Joubert went to Paris in 1778; there he came into contact with Denis Diderot and Louis, marquis de Fontanes, the latter of whom would remain a lifelong friend. Joubert married in 1793 and subsequently retired to Villeneuve-sur-Yonne, the site of his wife’s family home, although he also spent time in Paris and maintained contact with the era’s significant figures, including François-Auguste-René, vicomte de Chateaubriand. In 1809 he was appointed an inspector general for the newly created lycées.

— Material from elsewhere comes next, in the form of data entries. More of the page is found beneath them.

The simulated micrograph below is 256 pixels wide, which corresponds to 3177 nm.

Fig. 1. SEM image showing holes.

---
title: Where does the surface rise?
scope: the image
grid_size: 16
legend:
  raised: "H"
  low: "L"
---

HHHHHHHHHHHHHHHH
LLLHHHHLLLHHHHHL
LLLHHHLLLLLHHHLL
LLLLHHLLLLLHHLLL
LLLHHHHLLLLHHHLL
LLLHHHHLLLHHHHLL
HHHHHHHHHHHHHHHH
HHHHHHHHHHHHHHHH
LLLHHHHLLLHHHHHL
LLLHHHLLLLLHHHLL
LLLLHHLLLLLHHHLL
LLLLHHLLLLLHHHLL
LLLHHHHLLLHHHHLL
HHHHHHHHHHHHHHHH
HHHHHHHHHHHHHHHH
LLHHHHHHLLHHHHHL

Joubert published nothing during his lifetime. Throughout his life he wrote in notebooks, on scraps of paper, and on whatever else fell to hand, which he then stored, largely undifferentiated, in a trunk. Chateaubriand was the first to publish selections from this trunk; his Recueil des pensées de M. Joubert(1838) presented Joubert’s writings as relatively tidy pensées, but Chateaubriand heavily reworked his sources. Other landmark editions are Paul de Raynal’s Pensées, essais, et maximes de J. Joubert (2 vol, 1842), which sought to capture the sprawl and messiness of Joubert’s writings but, like Chateaubriand’s edition, shows significant manipulation of the original texts; and André Beaunier’s Les Carnets de Joseph Joubert (2 vol., 1938), which maintains greater fidelity to its sources but falls short of its goal to be a comprehensive chronological record of Joubert’s work.
These editions, combined with other collections and studies, show Joubert to have been a compulsive, wide-ranging writer. His fragments, which are vibrant but not immune to incoherence, express the voice of a conversationalist eager to engage the texts and thought not only of his era, one of the most tumultuous in French history, but of all eras.